Can You Pass Harvard College Entrance Exam?

Start with the equation 2^X = Y.

Given:
Y + Y^2 + Y^3 = 155
This can be rewritten as:
Y * (Y^2 + Y + 1) = 155

Find the factors of 155:
155 = 155 * 1
155 = 31 * 5

Test the possible values of Y:

Y = 1 does not work.
Try Y = 5:
LHS = 5 * (25 + 5 + 1) = 5 * 31 = 155
Since the left-hand side matches the right-hand side, Y = 5 is correct.
Thus, we have:
2^X = 5

Solve for X:
X = log(5) / log(2)

So, the value of X is log(5) / log(2).

SNOW.

Maybe this is an easier way:
T = 2^x
T + T ^2 + T^3 = 5 +25 +125
T + T ^2 + T^3 = 5 +5 ^2 +5 ^ 3
So T = 5
So 2^x = 5
x Log 2 = Log 5
x = Log 5/Log 2

anands

As apparently some others, I (with a phd in maths, but out of science for years) am a bit confused about the solution. If you guessed t=5, to prove it you can just enter it into the formula, no need to factorise. To factorise, just do polynomial division, no need to guess something wildly like the separation of t^2 into -5t^2+6t^2 etc. Polynomial division tells you algorithmically how to do it.

Yes, there do exist theorems (and this is well beyond ordinary school maths) that if such a polynomial (with integer coefficients) has a rational (a fraction) solution it must already be an integer and then it will be a divisor of the constant term (155). Hence, it is a good strategy to try divisors of 155 (aka: +/- 1, 5, 31, 155). If your teacher likes you, one of them will work. Once you factorise to degree 2, the other solutions can be found with pq formula or quadratic extension, however you name it. BTW, there do exist (very complicated) methods for degree 3 and 4 too.

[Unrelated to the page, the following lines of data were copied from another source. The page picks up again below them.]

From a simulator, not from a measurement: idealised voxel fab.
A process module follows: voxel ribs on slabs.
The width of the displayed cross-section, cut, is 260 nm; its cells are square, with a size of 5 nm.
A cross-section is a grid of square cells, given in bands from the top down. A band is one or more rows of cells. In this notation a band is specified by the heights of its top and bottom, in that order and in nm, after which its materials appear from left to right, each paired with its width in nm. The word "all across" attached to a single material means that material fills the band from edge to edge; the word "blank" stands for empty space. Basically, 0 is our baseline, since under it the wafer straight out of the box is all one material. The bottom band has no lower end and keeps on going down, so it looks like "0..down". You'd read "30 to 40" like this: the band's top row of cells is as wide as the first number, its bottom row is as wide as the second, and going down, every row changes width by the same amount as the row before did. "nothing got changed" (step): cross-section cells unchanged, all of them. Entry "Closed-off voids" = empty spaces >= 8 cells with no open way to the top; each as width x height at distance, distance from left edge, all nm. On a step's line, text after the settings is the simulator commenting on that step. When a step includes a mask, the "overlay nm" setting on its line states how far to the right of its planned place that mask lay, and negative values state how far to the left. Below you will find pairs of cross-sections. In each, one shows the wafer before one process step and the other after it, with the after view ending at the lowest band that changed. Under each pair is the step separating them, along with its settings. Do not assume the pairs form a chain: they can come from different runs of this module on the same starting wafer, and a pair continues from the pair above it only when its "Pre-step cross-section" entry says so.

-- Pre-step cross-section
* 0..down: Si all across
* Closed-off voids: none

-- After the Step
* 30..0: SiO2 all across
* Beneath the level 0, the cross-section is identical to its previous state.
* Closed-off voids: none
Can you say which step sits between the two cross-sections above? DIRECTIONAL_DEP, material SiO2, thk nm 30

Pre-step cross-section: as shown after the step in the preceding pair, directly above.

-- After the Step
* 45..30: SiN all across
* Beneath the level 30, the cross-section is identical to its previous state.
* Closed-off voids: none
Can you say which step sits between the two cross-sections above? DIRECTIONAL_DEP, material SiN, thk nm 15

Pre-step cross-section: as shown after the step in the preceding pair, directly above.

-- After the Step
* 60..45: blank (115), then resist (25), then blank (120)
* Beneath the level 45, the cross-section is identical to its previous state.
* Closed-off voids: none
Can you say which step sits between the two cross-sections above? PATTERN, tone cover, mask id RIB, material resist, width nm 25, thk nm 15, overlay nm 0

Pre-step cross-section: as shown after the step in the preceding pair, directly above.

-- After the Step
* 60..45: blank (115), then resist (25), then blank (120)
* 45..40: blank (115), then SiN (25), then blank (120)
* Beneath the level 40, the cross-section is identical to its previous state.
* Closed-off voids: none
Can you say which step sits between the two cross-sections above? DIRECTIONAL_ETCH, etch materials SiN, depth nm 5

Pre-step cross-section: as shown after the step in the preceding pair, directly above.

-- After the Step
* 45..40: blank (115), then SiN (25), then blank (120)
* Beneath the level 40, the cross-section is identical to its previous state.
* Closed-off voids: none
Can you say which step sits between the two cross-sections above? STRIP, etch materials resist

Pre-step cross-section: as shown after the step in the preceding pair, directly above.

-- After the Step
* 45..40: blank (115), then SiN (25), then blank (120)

BUT: There is no indication that 2^x is actually rational. To state it clearly: this was just guessing and hoping for the best. Of course, if you have no better idea, it is worth a try.

eowmob

Take the step from t^3+t^2+t=155 to t^3-5t^2+6t^2 etc. This seems like a totally random step. Why choose -5 and +6? I love to know the reasoning behind this step.

richardslater

You can also divide t^3+t^2+t-155 by t-5 to get the other factor

johnbrennan

We can use long division to factorise it, much easier and intuitive

thejelambar

Lets not throw out the complex babies w/ the bath water! So, complex roots are given by
t²+6t+31=0 ⇒ t=√31·[(-3±i√22)/√31].
To evaluate log of t, we choose the branch cut of the log to be the non-positive real half-line & restrict the arguments of the complex numbers to lie between -π & π. Then,
for θ=cos⁻¹(-3/√31)≅.681π
⇒ log₂(t)=log₂(31)/2±iθ/ln(2) where "ln" is the natural log.

kyintegralson

You use a solution to a cubic equation which is quite difficult after forming the equation t^3 + t^2 + t -155 = 0. On inspection I would set t to 5 and solve. 125 + 25 + 5 - 155 = 0.

tombufford

I fully agree with @fibonacci_fn ! Since the equation is degree 3, you have to "guess" an integer solution for Y, and Y = 5 comes rapidly (especially when you notice that 155 = 31 x 5) !
My remark is : we have to show that 5 is the only real solution (and then ln 5 / ln 2 is the only x)...
For that purpose, we see that f (x) = 2^x + 4^x + 8^x is strictly increasing on R, and the TVI says that it takes a given value 155 for at most a single x.
(By the way, this avoids the calculation of (Y + Y^2 + Y^3 - 155) / (Y - 5), and the "∆ < 0" of the quotient...). Thanks for your videos !

jpl

Since t=5, the binomial would be (t-5). At this point why not use Synthetic Division to determine the t^2+6t+31?

StephenHeinz-pl

2^x + 4^x + 8^x = 155
y = 2^x
y + y^2 + y^3 = 155
y^3 + y^2 + y - 155 = 0
(y - 5)(y^2 + 6y + 31) = 0
y = 5, -3 +/- i✓22 (not solutions)
2^x = 5 => x = (log5)/(log2)

cyruschang

Step 1: I know 5 is a solution
...thanks, that really helps /s

matushorvath

This was a very unintuitive way to solve it. I managed it in my head. Here's how.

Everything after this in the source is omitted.